Abraham and Sarah wrote the book on sexual ruse. Abraham passed Sarah off as his sister to escape a ruler's covetousness of her beauty not once, but twice (Gen. 12:10-20; 20:1-28). With God's help, the couple lived to tell the tale both times. Later Sarah hatched a plan to ensure an heir. With her blessings and insistence, Abraham had sex with Hagar, Sarah's house slave. Nine months later Abraham had a bouncing baby boy on his knee. Even through as old as dirt, Abraham and Sarah still enjoyed sex play and Sarah also birthed a bouncing baby boy named Isaac. Hagar, now an embarrassment, found herself and her son left in the desert to die. With God's help, Hagar and her son Ishmael live to tell the tale.

Besides dabbling in sexual subterfuge, Abraham also dabbled in the Sacred. Along the way, he got the idea that an appropriate laudable sacrifice to God would be Isaac, his son by Sarah. It comes as no surprise, after all, he had already sought to sacrifice both Hagar and Ishmael.

It is a sick religion to sacrifice your children to God, yet that is the experience of many a queer person. Our families of origin often sacrifice us in the name of the twin idols of heterosexism and homophobia. Like Hagar and Ishmael, we are left to die of exposure. Worse, like Isaac, we are led by lies and half-truths to the altar of our own deaths.

Once again God stops the silliness of blind devotion and calms the soul of misdirected passions. Those involved live to tell the tale. Isaac was saved. But I am not sure he and Abraham were ever restored as father and son. How can you trust a parent who is crazy enough to appease the Sacred with your blood?

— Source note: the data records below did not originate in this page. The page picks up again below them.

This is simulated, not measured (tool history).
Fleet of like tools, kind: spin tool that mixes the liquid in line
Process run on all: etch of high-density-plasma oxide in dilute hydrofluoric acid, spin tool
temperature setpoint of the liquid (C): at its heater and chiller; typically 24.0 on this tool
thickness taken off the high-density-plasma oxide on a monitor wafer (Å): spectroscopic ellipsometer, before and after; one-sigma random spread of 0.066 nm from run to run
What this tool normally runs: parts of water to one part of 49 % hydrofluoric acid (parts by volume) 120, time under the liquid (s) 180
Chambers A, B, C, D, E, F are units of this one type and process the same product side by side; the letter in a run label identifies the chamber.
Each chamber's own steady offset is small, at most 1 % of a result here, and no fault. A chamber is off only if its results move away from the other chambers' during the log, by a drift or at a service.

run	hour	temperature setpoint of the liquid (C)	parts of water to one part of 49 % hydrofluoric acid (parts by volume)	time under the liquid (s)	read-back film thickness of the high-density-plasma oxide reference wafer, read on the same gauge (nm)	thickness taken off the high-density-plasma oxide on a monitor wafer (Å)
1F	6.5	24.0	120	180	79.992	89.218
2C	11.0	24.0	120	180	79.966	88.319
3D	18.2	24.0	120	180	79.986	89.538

Queer persons know intimately the distinction between being tolerated and being celebrated within our families. We know the humiliation of leaving portions of our lives outside family gatherings so as not to upset others. We know rupture. We know the difficulty of sleep as we lie awake at night wondering why atonement is made with our blood.

It is a shame that the Holy could rescue Isaac, but was unable to touch the mind and heart of Abraham. Indeed, Isaac would have inherited something far more meaningful than herds and flocks, if the Sacred was more fully loved rather than feared by Abraham and Sarah.